The Great Lie: Power Play

How many electricians does it take to change a light bulb in California? None. There is no electricity in California. Ba-dum-bum!

Lame jokes are emerging about a state that can produce $450 million of raisins and 17 million gallons of wine a year but not enough wattage to power all those electric garage-door openers and hot tubs. But don’t blame only deregulation for California’s rolling blackouts, soaring energy costs, and bankrupt utilities. Certainly, don’t listen to the critics who say the state’s problems cast doubts on whether electric deregulation should proceed elsewhere.

What happened in California was a flawed experiment that wasn’t really deregulation at all. It was just a reshuffling that replaced traditional regulations with a set of worse ones.

Done right, deregulation can have enormous benefits for consumers and the economy. It can lead to lower electricity costs, promote conservation, improve reliability, and encourage innovation.

The basic problem in California was that the state forced its utilities to sell their power-generation plants and fill their electricity needs in a new spot market called the Power Exchange, or PX. Utilities were forbidden from setting up long-term contracts that would let them lock in prices for years to come.

When the cost of generating electricity rose as natural gas became more expensive, prices on the PX escalated beyond all imagination, and utilities had no alternative sources of power. (Government officials charge that some power generators also found ways to inflate prices on the PX.)

Meanwhile, the state capped the prices utilities could charge. So consumers had no incentive not to turn on all those lights, all the air conditioning, and all those computers.

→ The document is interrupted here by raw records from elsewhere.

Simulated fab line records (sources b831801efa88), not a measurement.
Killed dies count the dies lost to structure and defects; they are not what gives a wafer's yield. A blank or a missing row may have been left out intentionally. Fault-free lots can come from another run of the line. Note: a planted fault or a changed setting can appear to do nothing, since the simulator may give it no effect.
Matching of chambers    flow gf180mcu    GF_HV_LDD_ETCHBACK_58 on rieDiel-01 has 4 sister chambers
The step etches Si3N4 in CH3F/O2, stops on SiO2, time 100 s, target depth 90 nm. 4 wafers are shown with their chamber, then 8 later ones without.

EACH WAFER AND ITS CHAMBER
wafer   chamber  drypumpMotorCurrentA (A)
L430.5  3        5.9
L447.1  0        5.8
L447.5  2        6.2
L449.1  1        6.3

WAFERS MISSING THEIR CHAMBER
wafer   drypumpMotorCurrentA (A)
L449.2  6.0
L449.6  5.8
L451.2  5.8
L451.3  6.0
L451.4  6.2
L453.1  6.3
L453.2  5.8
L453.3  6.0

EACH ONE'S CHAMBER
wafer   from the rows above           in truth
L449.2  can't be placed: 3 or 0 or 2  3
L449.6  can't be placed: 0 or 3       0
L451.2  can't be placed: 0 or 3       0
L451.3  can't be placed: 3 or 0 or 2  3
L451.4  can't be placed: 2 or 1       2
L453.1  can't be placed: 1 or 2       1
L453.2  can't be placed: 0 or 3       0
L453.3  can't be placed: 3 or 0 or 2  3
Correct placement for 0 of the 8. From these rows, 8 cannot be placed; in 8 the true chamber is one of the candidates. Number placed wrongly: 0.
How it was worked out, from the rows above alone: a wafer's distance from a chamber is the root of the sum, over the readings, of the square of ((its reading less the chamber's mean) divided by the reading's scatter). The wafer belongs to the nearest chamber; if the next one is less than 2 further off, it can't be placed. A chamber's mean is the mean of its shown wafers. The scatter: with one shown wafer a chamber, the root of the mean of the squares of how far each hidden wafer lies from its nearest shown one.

This wasn’t deregulation. It was deranged.

Deregulation occurs only when prices are free to float, based on cost and competition. To make sure that happens, California and other states need to go back to the drawing board and design systems that follow four main principles:

The power-transmission system must have enough capacity so that electricity can flow freely between utilities over large areas. It isn’t enough to make sure that a state’s supply of power exceeds demand—that power has to be able to travel over the transmission grid and get to where it is needed, when it is needed.

That wasn’t the case in California, which created huge problems. There were times when the southern part of the state, for instance, had excess power but, because of an inadequate transmission grid, couldn’t send enough of it to the northern part to forestall rolling blackouts.

Utilities shouldn’t be required to sell their power plants. In most states, they aren’t. Even when people worry that utilities will have too much control of a market if they reach all the way from generation to the consumer, a modest number of rules can keep utilities in check. Forcing utilities to sell their plants creates a host of problems, because it separates generation from transmission. Each is useless without the other. The two parts of the process have to be coordinated to avoid wasting power.

Utilities must be allowed to negotiate the best contracts possible on behalf of their customers, whether through a spot market such as California’s or through long- and medium-term contracts negotiated directly with producers. This just makes sense. Utilities can’t have their hands tied.

Prices can’t be capped. Although states may want to do so to protect consumers, Californians learned the hard way that caps don’t work.

It is true that the electricity market has some tricky properties. Electricity is prone to temporary shortages, because of spikes in usage. Electricity can’t be made in advance and stored; it must be produced and delivered immediately to consumers as they need it. When demand exceeds supply, it isn’t easy to remedy the problem, because it takes years to build a power plant.

Still, if states follow these four principles, they will find that, despite all the negative feeling about deregulation, they can get all the benefits that led them to consider deregulation in the first place.

When demand picks up and consumer rates rise, companies will have the incentive to build more power plants, which will push prices back down. This will all happen far more smoothly and quickly than we have witnessed in recent months, as California wrestled with its power shortage.

When rates are high, customers will likely conserve energy much more than they do now. That can have an enormous effect on the whole power system. At times of peak demand, producing electricity literally can cost 100 times as much as the rate customers are charged because the capacity brought online to satisfy the demand is so expensive and inefficient. During such times, reducing demand by just 5% can lower prices as much as 55%. If consumers can be made to feel the true prices of producing power, they would have a real incentive to run the washing machine at night.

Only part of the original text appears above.